System design basics - Arthur Takeda

System design whether for your next interview or for you day job is a great skill to have.

In this article I'll go over the basics that will help you lead your next design session.

Requirements

First, you must drill down on the requirements for the design. Here are some common questions to keep in mind:

How many users is it expected to have?
What will this service do?
Are users spread out in many regions of the world?
What is the expected load? Thousands, hundreds of thousands, million, billion requests a day?

Horizontal Scaling

Horizontal scaling is a method of adding more machines or setting up a cluster of machines to handle increased load. It's different than vertical scaling, which involves adding more raw power (CPU, RAM) to a machine.

In the context of system design, horizontal scaling is more commonly used because it provides a way to increase capacity on the fly and is generally more flexible than vertical scaling. It allows for the distribution of load across multiple servers, which reduces the load on any single server and increasing the reliability and availability of the application.

Benefits of Horizontal Scaling

Scalability: It's easier to scale out to handle more traffic by simply adding more machines into the pool.
Fault Tolerance: If one server fails, the load can be redistributed to the remaining servers, minimizing downtime, while also spinning up new ones as needed.
Load Distribution: It allows for the distribution of load, which can help in optimizing resource usage.

Challenges of Horizontal Scaling

Complexity: Managing multiple servers and ensuring they work together seamlessly can be complex.
Data Consistency: Ensuring data consistency across servers can be challenging, especially in databases.
Networking Overhead: Increased communication between servers can lead to networking overhead.

Strategies for Horizontal Scaling

Stateless Applications: Designing applications in a stateless way where each request could be handled by any server available without needing context of previous interactions.
Session Management: Using centralized session management solutions that can be accessed by all servers.
Load Balancing: Distribute traffic evenly across servers.
Database Sharding: Splitting databases into smaller, more manageable pieces, or shards, that can be spread across multiple servers.

Load balancing

Imagine that you have millions of customers using your product at the same time. You probably shouldn't route the requests to just one server.

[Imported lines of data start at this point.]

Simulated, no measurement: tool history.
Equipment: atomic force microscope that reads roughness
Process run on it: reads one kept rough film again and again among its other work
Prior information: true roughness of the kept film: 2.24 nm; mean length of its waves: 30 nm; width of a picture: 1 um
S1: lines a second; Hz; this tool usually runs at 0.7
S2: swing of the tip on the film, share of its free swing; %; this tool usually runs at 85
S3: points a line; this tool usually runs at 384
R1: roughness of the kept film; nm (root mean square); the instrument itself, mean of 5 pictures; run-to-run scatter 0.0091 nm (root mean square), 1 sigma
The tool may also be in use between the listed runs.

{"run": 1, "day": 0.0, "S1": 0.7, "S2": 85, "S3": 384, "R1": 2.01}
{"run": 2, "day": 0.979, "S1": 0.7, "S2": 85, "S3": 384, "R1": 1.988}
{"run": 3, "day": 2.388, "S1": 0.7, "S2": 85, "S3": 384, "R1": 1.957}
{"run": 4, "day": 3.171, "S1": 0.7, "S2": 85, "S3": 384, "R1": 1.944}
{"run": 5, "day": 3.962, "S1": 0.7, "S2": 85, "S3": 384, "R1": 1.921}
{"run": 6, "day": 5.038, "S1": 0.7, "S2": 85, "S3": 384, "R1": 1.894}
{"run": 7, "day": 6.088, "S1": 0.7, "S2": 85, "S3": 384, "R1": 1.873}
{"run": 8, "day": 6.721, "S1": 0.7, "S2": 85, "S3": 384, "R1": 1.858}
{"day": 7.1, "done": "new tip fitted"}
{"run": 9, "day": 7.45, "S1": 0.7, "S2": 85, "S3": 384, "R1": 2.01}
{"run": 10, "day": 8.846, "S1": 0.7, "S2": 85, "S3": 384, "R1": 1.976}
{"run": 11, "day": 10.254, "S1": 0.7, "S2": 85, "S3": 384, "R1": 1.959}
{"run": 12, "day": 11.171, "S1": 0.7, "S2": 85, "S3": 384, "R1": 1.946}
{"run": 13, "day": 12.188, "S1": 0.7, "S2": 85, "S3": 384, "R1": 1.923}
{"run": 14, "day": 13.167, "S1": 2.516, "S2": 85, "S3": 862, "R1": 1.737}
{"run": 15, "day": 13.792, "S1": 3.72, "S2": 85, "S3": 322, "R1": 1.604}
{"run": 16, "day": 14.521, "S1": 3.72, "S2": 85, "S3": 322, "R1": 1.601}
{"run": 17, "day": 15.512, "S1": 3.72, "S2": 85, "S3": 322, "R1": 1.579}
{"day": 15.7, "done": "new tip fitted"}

You should horizontally scale your servers. Cool, now that you have more than server the problem is now for which server should you redirect the requests to, and how to balance them in real time?

A Load Balancer is a common solution to this problem. It acts as the only point of contact for clients. Once it receives traffic, it distributes it to healthy servers that will handle the traffic from there.

It will not only redirect the requests but it will also keep track of important data about the server, like how much resources are being used on each server, and use it to know where should it route traffic to.

The goal of a load balancer is to avoid overloading an instance or server with too much traffic while other healthy instances are not being used as much.

You can use different algorithms to route the traffic.

Round Robin

Imagine you have 3 instances of a service, the first incoming request will hit the LB which will route the request to the instance 1, the second request will go to instance 2, the third to instance 3 and the fourth back to instance 1 and so on.

But it's kind of a naive approach most of the times because there are other things to keep track of like the number of active sessions.

Least Connections

The Least Connections algorithm directs traffic to the server with the least number of active sessions.

If your server has different session lengths, it helps to prevent any single server from becoming overloaded with multiple ongoing sessions.

IP Hash (Sticky Session)

The IP Hash or Stick Session algorithm assigns a unique hash key to each client's IP address and then allocates requests based on this key.

This will make that client's requests to be always routed to the same server, which can be useful for session persistence.

Weighted Algorithms

Both Round Robin and Least Connections algorithms can be modified to become weighted. In Weighted Round Robin or Weighted Least Connections, each server is assigned a weight based on its capacity or performance. Servers with higher weights receive more connections or requests than those with lower weights.

Least Time

The Least Time algorithm sends requests to the server that responds the fastest and has the least number of active connections.

No load balancing strategy is one-size-fits-all, you always should dig into your system's unique requirements and constraints to figure out the best strategy.